Illustration: Mari Westeng Sørensen
- 9,000: Number of traineeships nationally in 2014/15
- Wage: £0
- Duration: 6 weeks to 16 weeks
- Training providers: Awarded government grant for each trainee program
“Traineeships are designed to help young people who want to get an apprenticeship or job but don’t yet have appropriate skills or experience.” Skills Funding Agency.
David Cameron has said he wants three million apprentices to be hired this parliament. On the face of it training young people to become skilled tradespeople increases their prospects of employment. But are taxpayers getting value for money? And just how skilled and regulated is the apprenticeship industry?
There were 5790 apprenticeships in Bristol last year. Many offered quality and skilled training, we shouldn’t knock that. But when you see ‘cleaning operative’ and ‘kitchen assistant’ apprentices (see box out) being advertised on a job search, you’ve got to ask if we’re being taken for a ride.

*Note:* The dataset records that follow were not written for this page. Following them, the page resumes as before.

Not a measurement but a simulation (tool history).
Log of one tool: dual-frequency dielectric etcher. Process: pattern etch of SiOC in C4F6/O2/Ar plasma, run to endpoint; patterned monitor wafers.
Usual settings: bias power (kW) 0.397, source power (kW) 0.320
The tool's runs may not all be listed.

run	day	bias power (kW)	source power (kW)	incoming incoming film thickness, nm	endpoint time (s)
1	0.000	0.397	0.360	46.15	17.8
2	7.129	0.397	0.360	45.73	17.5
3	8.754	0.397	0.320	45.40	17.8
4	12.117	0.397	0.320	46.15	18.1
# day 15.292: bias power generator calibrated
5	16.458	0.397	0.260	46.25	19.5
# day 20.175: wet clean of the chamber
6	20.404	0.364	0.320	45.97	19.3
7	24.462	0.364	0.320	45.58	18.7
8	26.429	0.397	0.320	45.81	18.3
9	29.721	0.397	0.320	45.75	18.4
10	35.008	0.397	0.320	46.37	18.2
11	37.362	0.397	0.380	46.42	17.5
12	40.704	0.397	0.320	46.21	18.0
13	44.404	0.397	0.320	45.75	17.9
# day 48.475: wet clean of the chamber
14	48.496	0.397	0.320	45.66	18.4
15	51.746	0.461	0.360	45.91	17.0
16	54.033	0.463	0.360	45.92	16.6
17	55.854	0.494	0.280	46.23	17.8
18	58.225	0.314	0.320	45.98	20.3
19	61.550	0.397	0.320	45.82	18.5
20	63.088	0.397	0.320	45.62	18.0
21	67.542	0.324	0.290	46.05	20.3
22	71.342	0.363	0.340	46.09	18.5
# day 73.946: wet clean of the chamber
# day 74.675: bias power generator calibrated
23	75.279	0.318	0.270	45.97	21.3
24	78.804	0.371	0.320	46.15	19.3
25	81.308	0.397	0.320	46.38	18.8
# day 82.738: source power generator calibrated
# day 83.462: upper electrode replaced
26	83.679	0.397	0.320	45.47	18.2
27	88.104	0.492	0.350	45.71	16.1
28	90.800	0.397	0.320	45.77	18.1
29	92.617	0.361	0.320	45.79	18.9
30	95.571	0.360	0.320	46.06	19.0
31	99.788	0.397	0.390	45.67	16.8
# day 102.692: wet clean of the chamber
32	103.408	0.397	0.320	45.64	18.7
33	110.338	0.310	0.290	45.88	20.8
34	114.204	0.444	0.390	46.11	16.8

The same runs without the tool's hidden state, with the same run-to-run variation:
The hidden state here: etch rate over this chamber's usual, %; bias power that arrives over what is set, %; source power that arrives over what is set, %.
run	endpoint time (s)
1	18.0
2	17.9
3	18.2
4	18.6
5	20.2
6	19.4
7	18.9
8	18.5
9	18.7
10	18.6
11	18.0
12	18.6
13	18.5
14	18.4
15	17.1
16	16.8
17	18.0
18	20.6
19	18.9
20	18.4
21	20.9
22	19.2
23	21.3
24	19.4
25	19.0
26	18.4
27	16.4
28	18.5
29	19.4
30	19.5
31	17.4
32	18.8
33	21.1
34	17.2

In 2014, the Government invested £1.5 billion in apprenticeships. And sure enough, private training agencies, colleges and businesses are making plenty of dosh from the government’s flagship youth program.
Who’s checking who?
The Bristol Cable has discovered that not a single employer provider, a business that hires and trains apprentices, has been inspected by Ofsted in Bristol. Unlike colleges and training agencies, there appears to have been no independent monitoring of apprentices in workplaces that also act as training providers. So who’s checking that these apprentices aren’t being used as cash cows by companies looking to skimp some government grants while not providing proper training?
743,000
unemployed people aged 16-24 in 2014/15
400,000
apprentices- in work- aged 16-24 in 2014/15
Speaking to the Cable, Nikki Spooner of the Skills Funding Agency (SFA), the department in charge of apprenticeships, said “the SFA has robust procedures in place to assure itself of the capacity and capability of those organisations with whom it directly contracts.”
She went on to say that, “further education and skills providers are also inspected by Ofsted […]any employer delivering training would also be inspected as part of this process.” This isn’t what we found in Bristol.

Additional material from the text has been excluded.